Brazil's Bolsonaro follows through on gun, 'anti-Marxist' vows

Brasília (AFP) –


On the eve of taking office as Brazil's new president on Tuesday, Jair Bolsonaro is making clear he intends to implement the far-right agenda he promised during his election campaign.

On his Twitter account -- his preferred communication channel along with his Facebook page -- the former paratrooper has announced he will issue a decree immediately easing gun laws, and will work to "fight the Marxist trash" he believes is being taught in classrooms.

The announcements underlined Bolsonaro's desire to break with decades of center-left rule in Brazil, as he prepares to take over from President Michel Temer, a center-right caretaker figure who served the past two years and finished with historic unpopularity.

They also reinforced the similarity between Bolsonaro and US President Donald Trump, who has taken pride in keeping many of his own promises to his base regardless of the bitter national disunity that has resulted.

Bolsonaro, 63, won election in October on an anti-crime, anti-corruption platform.

He triumphed against a candidate from the left-wing Workers Party, which had held the presidency between 2003 and 2016 before graft and financial mismanagement soured its image with voters. A tepid exit from a record-busting recession also spurred appetite for change.

As he reaches out for the presidential sash, Bolsonaro is buoyed by a 75-percent approval rating that could help him push through the major reforms he promised for Latin America's biggest economy.

- Wary public -

On Saturday, he tweeted that an imminent decree would make gun possession a lot easier for adults over 25 with no criminal record.

He maintains that allowing "good" people to own guns will deter criminals, as well as bring down Brazil's record number of homicides, which reached nearly 64,000 last year.
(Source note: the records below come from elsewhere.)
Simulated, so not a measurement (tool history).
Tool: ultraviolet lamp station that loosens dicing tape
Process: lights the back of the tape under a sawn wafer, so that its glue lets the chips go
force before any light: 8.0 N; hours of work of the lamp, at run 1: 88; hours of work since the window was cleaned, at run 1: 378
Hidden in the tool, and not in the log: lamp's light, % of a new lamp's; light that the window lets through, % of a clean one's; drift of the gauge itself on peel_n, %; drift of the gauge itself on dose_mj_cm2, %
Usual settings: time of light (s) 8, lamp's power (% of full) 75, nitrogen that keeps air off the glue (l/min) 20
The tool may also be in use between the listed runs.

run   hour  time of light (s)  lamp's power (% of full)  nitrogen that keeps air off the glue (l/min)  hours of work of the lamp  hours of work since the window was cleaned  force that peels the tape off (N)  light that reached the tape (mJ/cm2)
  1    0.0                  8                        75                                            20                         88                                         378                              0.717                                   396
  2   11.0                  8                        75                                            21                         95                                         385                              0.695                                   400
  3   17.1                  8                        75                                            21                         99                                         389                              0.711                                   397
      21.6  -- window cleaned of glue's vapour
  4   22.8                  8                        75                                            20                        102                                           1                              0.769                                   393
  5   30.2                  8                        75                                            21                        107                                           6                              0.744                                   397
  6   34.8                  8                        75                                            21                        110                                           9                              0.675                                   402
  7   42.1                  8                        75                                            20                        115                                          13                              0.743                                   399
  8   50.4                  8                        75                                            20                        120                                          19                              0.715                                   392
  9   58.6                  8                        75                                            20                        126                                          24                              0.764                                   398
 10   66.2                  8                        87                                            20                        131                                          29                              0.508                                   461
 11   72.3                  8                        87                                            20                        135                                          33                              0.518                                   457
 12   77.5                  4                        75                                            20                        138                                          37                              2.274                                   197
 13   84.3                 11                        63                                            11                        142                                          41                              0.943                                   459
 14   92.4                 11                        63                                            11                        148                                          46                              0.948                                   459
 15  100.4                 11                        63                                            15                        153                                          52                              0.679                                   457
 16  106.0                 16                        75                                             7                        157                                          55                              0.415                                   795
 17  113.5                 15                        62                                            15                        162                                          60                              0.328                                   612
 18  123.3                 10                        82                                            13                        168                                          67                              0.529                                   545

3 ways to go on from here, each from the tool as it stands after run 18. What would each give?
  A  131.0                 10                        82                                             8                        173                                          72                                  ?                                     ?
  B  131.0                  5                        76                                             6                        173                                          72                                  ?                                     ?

However, observers fear that will usher in vigilante justice, and a poll by the Datafolha institute published Monday found 61 percent of Brazilians were against the idea.

Forging on, Bolsonaro on Monday tweeted that he was going to direct the education ministry to "fight the Marxist trash that has been installed in teaching institutions" and lift Brazil's poor educational standards.

He and members of his incoming government, notably his new foreign minister, Ernesto Araujo, use the word "Marxist" to refer to the Workers Party and other left-wing groups.

The moves appear to take Bolsonaro away from another promise he made December 10, to the Supreme Court when his ascension to the presidency was confirmed. Then he said he would be "president for the 210 million Brazilians... with no distinction of origin, race, sex, color or religion."

A big question will be to see how Bolsonaro's government functions.

Nearly a third of the 22 ministerial posts have gone to ex-military men, while the economy has been handed to a US-trained free-market advocate, Paulo Guedes, and justice to a star anti-corruption judge, Sergio Moro.

- High security -

Tight security surrounds Tuesday's presidential investiture in Brasilia, which will be attended by a dozen foreign dignitaries including Israeli Prime Minister Benjamin Netanyahu and US Secretary of State Mike Pompeo.

Anti-missile defenses and more than 20 warplanes will be deployed to ensure a restricted airspace over the capital.

A public crowd of between 250,000 and 500,000 is expected to turn out -- but umbrellas and backpacks will be forbidden. Frequencies used to control drones will be blocked.

The ceremony will follow on from Brazil's New Year's celebrations, which will see more than two million people crowd Copacabana beach in Rio de Janeiro for partying and concerts, including a set by musician Gilberto Gil.

The city's Christ the Redeemer statue, that sits atop a hill overlooking Rio, will be specially illuminated with 3D projectors to give the impression it has come to life.